Wednesday 13 April 2011

Am a nightmare. Or in a nightmare...

Or am a nightmare in a nightmare...

I dunno.  I just cannot cannot cannot stay positive about work.  I can't do it.  Am looking into going part time though have no idea if this is possible in the writing up year.  Am completely stuck and pressured and am not really coping very well.  To the point that I am starting to think about going to the docs.  I try and talk to DB and he stays quiet offering nothing.  Then reassures me that it will be ok... or offers to give me a half day on a weekend.  A half day won't touch the sides!  Why am I so stressed?  I mean, I have a roof over my head, I have money, I have a lovely family.  What is wrong?  really?  I should work more and then it will be ok right?  I should work every evening, every nap time, maybe get up at 6am and work in the morning. 

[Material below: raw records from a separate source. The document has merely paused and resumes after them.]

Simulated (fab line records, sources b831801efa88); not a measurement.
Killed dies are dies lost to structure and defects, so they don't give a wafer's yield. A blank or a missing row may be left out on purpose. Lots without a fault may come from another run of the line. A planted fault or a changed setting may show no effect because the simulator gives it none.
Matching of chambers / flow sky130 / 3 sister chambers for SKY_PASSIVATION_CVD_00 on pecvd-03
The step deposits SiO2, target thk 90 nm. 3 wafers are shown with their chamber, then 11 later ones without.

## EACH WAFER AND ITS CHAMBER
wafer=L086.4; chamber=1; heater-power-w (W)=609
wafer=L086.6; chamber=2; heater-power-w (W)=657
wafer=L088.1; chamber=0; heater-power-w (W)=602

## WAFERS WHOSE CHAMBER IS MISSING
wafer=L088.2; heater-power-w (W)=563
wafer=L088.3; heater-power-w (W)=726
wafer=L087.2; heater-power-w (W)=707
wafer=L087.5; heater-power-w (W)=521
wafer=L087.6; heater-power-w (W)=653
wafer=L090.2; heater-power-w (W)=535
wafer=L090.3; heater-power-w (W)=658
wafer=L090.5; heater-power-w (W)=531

Why can't I do this?  I am lame.  I am fu*king *everything* up.

x J

2 comments:

Cecilia said...

Hi. I am also a PhD student, and have been following your blog. I am still in the beginning of my PhD, but had to do my MSc by Research whilst working full time, and trying to fit in handball practice/games and meeting my boyfriend etc. So I have an idea of feeling overwhelmed. Something I found to work well was to write all I need to do on a piece of paper (small chunks at a time…so it is not e.g. Discuss results, but discuss on A, discuss on B etc etc, in manageable tasks (sometimes I also had draw graph or something that small), and then start cutting out from the list. Depending on how I feel I would start with the easiest or the hardest (I am a morning person so would do hardest in the morning, and in the evening would do the small little things which do not need any thought). I admire you for managing with all the things around you and look forward to reading more posts.

Numpty said...

Hey Cecilia
Thank you for your help :0) I will indeed start trying to break my work up into smaller chunks - so rather than saying 'finish this book' I shall make a small aim to read a few pages and this will probably help m,e feel more in control.